A recent important observation by Dr Don Elder, the chief executive of Solid Energy has not received the attention it deserves.

Dr Elder, respected in our national energy scene said: "National climate change objectives and strategies are not absolutes. They should not be given automatic priority over, or
considered in isolation from, other national objectives and strategies."

The recently released draft New Zealand Energy Strategy (NZES) by the Ministry of Economic Development (MED) and the carbon emissions trading regime are examples of what Dr Elder was talking about. Both are dominated by the Government's conviction that climate change (more properly described as "man-made global warming") is real and dangerous and that reducing CO2 emissions will save New Zealand from climate driven disaster.

The Strategy is an expensive, misleading and futile political exercise. We need an energy strategy that will ensure that we have a reliable supply of energy at the lowest cost. The energy strategy concentrates on renewables and ignores large hydropower, our huge reserves of coal and nuclear power.

The NZ Energy Strategy fails to recognise that meeting our legitimate needs for energy is important, that minimising damage to our economy is important, and that it is important that we know exactly what it might cost us to satisfy the Government's obsession with man-made global warming. .

The key problem is that the Government has ignored the uncertainties in the evidence claimed to support the belief that man-made global warming is real and dangerous.

The new Energy Strategy includes a chart showing that wind power costs about 7c/kWh (kilowatt-hour) and a recurring theme is that wind power is the lowest-cost generation option. Yet a recent study for the Electricity Commission shows that the real cost is in excess of 11 c/kWh. This means that a carbon price of $45 per tonne would be needed to make it competitive with conventional generation. At $45/tonne, the cost of electricity to consumers would increase by something like $1.8 billion a year - $450 for every man, woman and child in the country!

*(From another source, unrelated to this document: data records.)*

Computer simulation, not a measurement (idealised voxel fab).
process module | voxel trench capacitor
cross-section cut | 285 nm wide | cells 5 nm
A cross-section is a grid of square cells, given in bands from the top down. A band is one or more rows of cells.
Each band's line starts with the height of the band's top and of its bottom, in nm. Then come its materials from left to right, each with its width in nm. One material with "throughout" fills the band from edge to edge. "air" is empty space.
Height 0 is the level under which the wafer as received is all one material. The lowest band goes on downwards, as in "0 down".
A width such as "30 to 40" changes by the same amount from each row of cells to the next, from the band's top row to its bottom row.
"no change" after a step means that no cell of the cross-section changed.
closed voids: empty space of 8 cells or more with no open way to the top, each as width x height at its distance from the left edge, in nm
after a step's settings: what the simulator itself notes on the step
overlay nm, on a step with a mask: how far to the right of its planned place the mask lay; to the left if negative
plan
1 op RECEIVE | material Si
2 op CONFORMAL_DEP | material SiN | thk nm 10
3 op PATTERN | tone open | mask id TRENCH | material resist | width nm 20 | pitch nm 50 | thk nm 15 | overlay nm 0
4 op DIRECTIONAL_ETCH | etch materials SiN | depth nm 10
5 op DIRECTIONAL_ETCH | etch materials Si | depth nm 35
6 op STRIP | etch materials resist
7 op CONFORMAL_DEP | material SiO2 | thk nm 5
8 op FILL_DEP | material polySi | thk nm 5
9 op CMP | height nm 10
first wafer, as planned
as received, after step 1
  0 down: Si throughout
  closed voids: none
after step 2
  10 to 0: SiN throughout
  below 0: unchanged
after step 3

Meridian Energy is able to sell carbon credits from its Te Apiti wind farm because it convinced an auditor that the farm was uneconomic compared to conventional power. This means that Meridian and its Government owner have known for several years that wind power was uneconomic.

So why does the Strategy tells us that renewables provide our lowest cost generation? There would be an uproar if the public were misled like this in a prospectus for a new share float. Is there one rule for private companies and another for the Ministry of Economic Development?

The Strategy predicts a huge increase in wind generation - 5000 MW (megawatts) by 2030. Laid out in a line, the wind turbines would stretch for 700 kilometres, almost from Auckland to Wellington. The strategy fails to mention that 4000 MW or more of thermal backup stations will be needed to provide power when the wind doesn't blow.

Lots of new transmission lines would also be needed. The consumers, not the developers of the wind farms, will pay the costs of this extra transmission and backup.

The Energy Strategy projects that only 1200 MW of new coal and gas fired stations will be needed and ignores the need to replace at least 2200 MW of ageing thermal stations.

If, as it predicts, the installed capacity of wind and wave power increases from 200 MW to 6000 MW, we will need at least 3000 MW of thermal power to backup this unpredictable supply. I have calculated that with the Energy Strategy, we will need to build 13,000 MW of new capacity by 2030. With a rational strategy, we would need only 7,000 MW.

Nuclear power has hit the headlines over last few days because, quite logically, many world leaders have concluded that if man-made global warming is a real problem, nuclear power is the only large scale technology that can significantly reduce carbon dioxide emissions at a low cost.

Of the world's electricity, 16 per cent is now generated by nuclear power stations.

In terms of deaths per unit of electricity generated, the mortality rate associated with nuclear power is well below that of coal or hydropower stations.

Much is made of the problems in disposing of nuclear waste while ignoring the far greater problems of disposal of huge quantities of ash and other pollutants from coal-fired power stations and the risk of dam failures at large hydropower stations.

The only significant failure of a nuclear power station has been at Chernobyl which was an obsolete design without secondary containment, operated with its safety devices switched off. Opposing nuclear power generation based on the Chernobyl experience is like banning modern cruise ships because the Titanic did not have radar.

A recent report for Australia showed that building several units using the latest technology would give a cost of electricity in the vicinity of 7 c/kWh. Well below the cost of wind. If the Australians move to nuclear power, we could work with them to build two or three identical units in New Zealand.

The argument that a 1000 MW nuclear unit is too large for the New Zealand power system is not supported by the evidence. Twice in the last year the system has lost more than 600 MW of generation and survived without a blackout. By the time a 1000 MW nuclear unit is in service we can be sure that the system will survive its loss.

The saddest thing about all this is that even if man-made carbon dioxide does cause dangerous global warming, all the effort, expenditure and economic damage that will be visited on New Zealand by the Energy Strategy and carbon emissions trading or "Cap and Trade" will make hardly any difference to our carbon dioxide emissions. As a senior civil servant once said to me, Kyoto is all about politics, not science.

* Bryan Leyland, a power engineer and consultant, is chairman of the economics panel of the New Zealand Climate Science Coalition.